A common source of errors in SPMD (Single Program Multiple Data) programming causes deadlocks when barrier statements, in which all tasks must synchronize, are not matched properly. If one MPI task in a communicator does not pass through the same number of MPI_Barrier statements as the other tasks in the same communicator, the other tasks will deadlock while waiting.
The PLDT MPI Barrier analysis checks an SPMD program and determines whether there are deadlocks due to the misplacement of barriers. We will report errors if any, and "matching sets" for each barrier if error-free. The matching set of a barrier contains all barriers that synchronize with it at run time.
For example, consider the second if-branch in testMPIbarrier.c.
if(my_rank == 0){ printf("test errors\n"); MPI_Barrier(MPI_COMM_WORLD); }The program will become deadlocked on the above branch because some processors will execute the global barrier in the branch while the others will skip it. However, one cannot expect an error if barriers are not "textually" aligned. Now, consider the third if-branch in testMPIbarrier.c.

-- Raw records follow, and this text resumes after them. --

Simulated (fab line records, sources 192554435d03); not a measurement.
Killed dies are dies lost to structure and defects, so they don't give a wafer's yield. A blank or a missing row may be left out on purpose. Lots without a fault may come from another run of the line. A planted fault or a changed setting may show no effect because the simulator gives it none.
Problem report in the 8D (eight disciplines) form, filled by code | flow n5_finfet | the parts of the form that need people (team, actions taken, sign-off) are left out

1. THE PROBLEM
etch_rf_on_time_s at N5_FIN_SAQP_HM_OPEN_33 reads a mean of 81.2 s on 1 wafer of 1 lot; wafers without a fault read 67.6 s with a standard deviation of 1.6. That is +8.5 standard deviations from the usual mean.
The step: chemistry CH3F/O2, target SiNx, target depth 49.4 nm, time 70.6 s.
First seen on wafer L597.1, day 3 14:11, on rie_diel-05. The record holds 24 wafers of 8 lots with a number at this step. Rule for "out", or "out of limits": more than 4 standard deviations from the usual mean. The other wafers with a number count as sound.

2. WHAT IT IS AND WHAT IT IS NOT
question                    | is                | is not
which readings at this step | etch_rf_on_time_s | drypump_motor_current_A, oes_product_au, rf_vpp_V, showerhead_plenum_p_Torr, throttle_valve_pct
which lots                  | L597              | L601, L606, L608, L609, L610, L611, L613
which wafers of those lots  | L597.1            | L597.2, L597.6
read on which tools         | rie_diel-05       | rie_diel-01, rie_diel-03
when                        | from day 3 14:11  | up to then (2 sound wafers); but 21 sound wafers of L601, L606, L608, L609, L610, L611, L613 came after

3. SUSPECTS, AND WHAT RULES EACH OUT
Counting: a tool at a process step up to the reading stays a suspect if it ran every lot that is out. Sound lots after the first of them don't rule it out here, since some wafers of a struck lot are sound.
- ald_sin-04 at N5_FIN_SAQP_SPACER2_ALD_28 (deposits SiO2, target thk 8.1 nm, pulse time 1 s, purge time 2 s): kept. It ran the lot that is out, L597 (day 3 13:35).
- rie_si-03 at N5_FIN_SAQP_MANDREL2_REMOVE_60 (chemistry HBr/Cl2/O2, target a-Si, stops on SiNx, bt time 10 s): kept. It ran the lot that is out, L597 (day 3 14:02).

if(x < 3){ printf("It is not an error\n"); MPI_Barrier(MPI_COMM_WORLD); }Even if we only have a barrier in the then clause but not in the else clause, there is no error since all processors agree on the branch predicate, and they will choose the same way to go.
To run the barrier analysis, select a project, container, or source file in the C/C++ projects view,
and click the MPI barrier analysis action in the toolbar.
The barrier analysis produces three views of information:
The Barrier Artifact View lists all barriers in the program(s), their enclosing function names, filenames, line numbers, and index numbers (beginning from 1). In the other two views, barriers are referred to according to their index numbers (e.g., the barrier with index number 1 is called "barrier 1").
By running the analysis, we will show two kinds of results:
The matching sets are shown in the Barrier matching set view. The number following each parent barrier shows the size of its matching set. Note that if a matching error occurs in a statement, then barriers used in this statement MIGHT have empty matching set (they MIGHT still have non-empty matching set if they are also used in other portions of the program). This is one of the advantages of our analysis: if an error occurs, our analysis can "recover" from such an error by continuing to analyze other portions of the program that are not affected by such error.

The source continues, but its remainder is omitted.